A confidential report detailing how minors were abused by rogue teachers at a primary school in the Eastern Cape is gathering dust at the provincial headquarters because authorities have taken no action – seven months after it was finalised.
The report, which also lifts the lid on the role of unions in influencing decision-making in education, was submitted to provincial authorities by the Rapid Response Investigations hired by the Eastern Cape education department in April to probe the challenges at Bhisho Primary.
The 127-page report was compiled by L I van der Vyver of Rapid Response Investigations, and included statements from parents that minors were caned, used by teachers and parents to advance their interests, deprived of participating in extramural activities due to divisions among staff and were emotionally and physically abused.
City Press has learnt that for years, children between the ages of 7 and 13 were victims of a power struggle that has polarised the majority of teaching staff and school principal Velelo Kalipa, who was placed on special leave during the investigation.
An administrator has been appointed in the interim.
Populated by children of state employees who work in and around Bhisho, the school has more than 1300 minors, 37 teachers and a budget of at least R170 000.
No action has been taken by authorities on damning recommendations by investigators that called for:
» The removal of rogue teachers from the school;
» The decrease of the number of pupils to avoid overcrowding;
» The election of a school governing body – elections were disputed last year;
» The appointment of forensic investigators to probe the misuse of school funds; and
» The punishing of officials who failed to act on parents’ grievances.
Van der Vyver said problems at the school have been in existence since 1989, but the wheels came off during governing body elections last year.
The elections were disputed because teachers used minors to canvass for their preferred parents.
Since then there has not been a governing body.
A group of teachers embarked on sit-ins and stayed away from work for about 10 months, only reporting to the district office in King William’s Town.
Teachers only returned to school when the South African Democratic Teacher’s Union (Sadtu) intervened, the report stated.
Van der Vyver said some teachers indicated that they had only joined the union for “protection” against any disciplinary charges to be instituted against them by the department.

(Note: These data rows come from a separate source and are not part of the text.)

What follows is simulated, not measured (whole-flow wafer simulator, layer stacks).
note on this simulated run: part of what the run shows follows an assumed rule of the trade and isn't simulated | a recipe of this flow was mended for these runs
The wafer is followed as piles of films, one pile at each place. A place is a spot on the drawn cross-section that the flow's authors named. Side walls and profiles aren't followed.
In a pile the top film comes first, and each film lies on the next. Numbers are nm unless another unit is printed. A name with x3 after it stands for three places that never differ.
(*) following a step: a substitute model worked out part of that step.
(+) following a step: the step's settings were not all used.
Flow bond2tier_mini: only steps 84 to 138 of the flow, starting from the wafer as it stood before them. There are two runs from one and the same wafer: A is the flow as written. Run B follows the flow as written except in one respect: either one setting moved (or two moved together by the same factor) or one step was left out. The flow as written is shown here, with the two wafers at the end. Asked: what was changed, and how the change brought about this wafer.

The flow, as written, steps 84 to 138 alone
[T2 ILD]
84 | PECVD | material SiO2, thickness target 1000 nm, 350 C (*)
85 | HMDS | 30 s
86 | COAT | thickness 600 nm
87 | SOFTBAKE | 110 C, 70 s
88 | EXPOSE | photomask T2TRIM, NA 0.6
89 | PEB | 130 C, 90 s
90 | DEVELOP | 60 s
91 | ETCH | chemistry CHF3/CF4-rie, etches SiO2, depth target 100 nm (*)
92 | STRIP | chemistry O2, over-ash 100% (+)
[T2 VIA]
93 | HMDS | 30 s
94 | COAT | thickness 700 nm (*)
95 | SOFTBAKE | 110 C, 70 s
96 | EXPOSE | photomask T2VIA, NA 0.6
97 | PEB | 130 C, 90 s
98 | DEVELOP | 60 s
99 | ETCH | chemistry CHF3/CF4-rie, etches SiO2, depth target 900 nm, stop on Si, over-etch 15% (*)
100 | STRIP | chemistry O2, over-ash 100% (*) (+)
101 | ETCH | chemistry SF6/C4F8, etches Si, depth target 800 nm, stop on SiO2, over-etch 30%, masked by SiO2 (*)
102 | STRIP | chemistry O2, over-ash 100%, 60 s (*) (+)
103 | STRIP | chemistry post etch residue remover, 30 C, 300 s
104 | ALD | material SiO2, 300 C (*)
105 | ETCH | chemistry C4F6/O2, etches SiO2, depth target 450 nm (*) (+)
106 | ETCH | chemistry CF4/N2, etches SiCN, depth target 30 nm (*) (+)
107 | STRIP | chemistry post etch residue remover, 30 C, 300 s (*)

Pupils could not get progress reports in the early two terms of this year, the report stated.
Tours for extramural activities were sometimes cancelled at the last minute and at times police were called when teachers fought, in front of pupils, over who would be going with children.
Van der Vyver said in the report: “The unionisation of school governance with a significant Sadtu influence favouring the interests of educators at the expense of the constitutional rights of the learners has harmed the teaching and learning programme to the detriment of the learners.
“There is a strong prevailing view that Sadtu is untouchable and feared by the department of education’s leadership and therefore delinquent educators can feel secure within its ranks because they will be protected from consequences of misconduct or unprofessional behaviour,” the report stated.
Concerned parents formed a task team last year to establish what was happening at the school. But their report was not acted on by officials.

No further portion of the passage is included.